Wednesday, 16 May 2018

Changing Perceptions


I've been working with high potential future leaders for a few years and a subject that keeps coming up is behavioural change.

The first thing to reassure them of is that they don't have to change their behaviour - they already have too many behavioural choices, that's not the issue, the issue is their awareness of context. All they have to do is change their focus. When their focus changes, their perception changes, their decisions change and their behaviour changes.



However, that's all very well and good, and they'll get better results, with less time and less stress, within a limited area of influence; their direct contacts, friends and family. One client said to me this morning that even his relationship with his wife has improved and his colleagues want to know what drugs he's taking that have made him so much easier to work with.

The bigger challenge, from a long term career perspective, is how to manage the perceptions that others have.

Outside of your direct circle of influence are people who you don't have daily contact with, but who influence decisions which affect your future. These people form opinions on you, based on your behaviour and, specifically, how your behaviour affects them. The more strongly they feel about the impact of your behaviour, the more strongly they will defend their opinion of you.

Here's the problem. When those opinions are well founded, they're hard to change, and that limits your career growth. Perhaps you have been disengaged, or disruptive, or confrontational in meetings. As a result, even if you were factually correct, no-one cares. As I learnt on my very first training course in 1985, no-one cares how much you know until they know how much you care.

When the subject of your promotion comes up for discussion, these influential people will raise their objections, and you will be passed over again, and there is nothing that you can do about it.

Or is there?

When you're making changes that affect not only yourself but also others, you have to recognise that you not simply operating within a system - you are an intrinsic part of that system. Therefore, any changes that you make affect you, and they affect others too, and you hardly ever take that into consideration.

When another person has an opinion of you, that opinion is well-founded, at least in their eyes, and their opinion becomes the filter through which they will perceive everything that you do. If someone thinks you're an idiot, or you're lazy, or you're confrontational, or opinionated, or aggressive, that's the lens through which they interpret everything that you do. And because they are outside of your daily contact network, you have very limited opportunities to change that.

What you need to do is draw their attention to the changes you're making, and engage them in that process. After all, they are engaged in your career choices, and you therefore want them to use that influence in a different way.

Getting someone to notice and engage with the changes you're making is easy, there are just four simple steps to follow. Having said that, you must be consistent, if you contradict the changes you've committed to, you will do even more harm to your reputation.

Here are those four simple steps:

Acknowledge their experience of you
Acknowledge the impact of your behaviour
Commit to change
Ask for their help

And now, a little more detail:

Acknowledge their experience of you

Don't justify, argue or defend. They have an opinion, you don't like it, you shouldn't have done the things to make them form it. "I know that you think that I am X". No edge, no angle, just acknowledgement of a fact.

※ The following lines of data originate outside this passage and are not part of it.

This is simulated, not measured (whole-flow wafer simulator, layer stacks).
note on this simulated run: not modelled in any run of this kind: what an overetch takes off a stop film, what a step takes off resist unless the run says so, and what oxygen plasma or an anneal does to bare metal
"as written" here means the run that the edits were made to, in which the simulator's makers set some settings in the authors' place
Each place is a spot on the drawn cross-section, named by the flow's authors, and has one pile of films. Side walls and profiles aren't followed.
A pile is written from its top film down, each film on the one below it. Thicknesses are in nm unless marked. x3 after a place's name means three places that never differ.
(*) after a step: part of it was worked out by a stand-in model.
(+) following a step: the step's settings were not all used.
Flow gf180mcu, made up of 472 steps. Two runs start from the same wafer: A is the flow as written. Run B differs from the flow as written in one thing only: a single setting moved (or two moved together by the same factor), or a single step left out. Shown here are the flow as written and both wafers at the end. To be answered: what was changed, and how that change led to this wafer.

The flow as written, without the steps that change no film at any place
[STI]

Acknowledge the impact of your behaviour

Don't justify, argue or defend. Their opinion is based on how they feel. Maybe you caused problems, or embarrassed them, or made them feel disrespected. Move on. "I know that X had an impact on you, I know that I caused you Y."

Commit to change

"I am making a real effort to change this, because I know it's important for me and the people I work with."

Ask for their help

"And I would like your help to do this."

Of course, all of this has to be honest and consistent. You have to actually be committed to the process of change, and you have to recognise that you don't live on an island; you are connected to the people around you, and you influence each other. At the same time, you can't expect other people to notice when you change something, they have their own priorities to worry about. So if you want to make a change really work for you and the people who are important to you, get their help.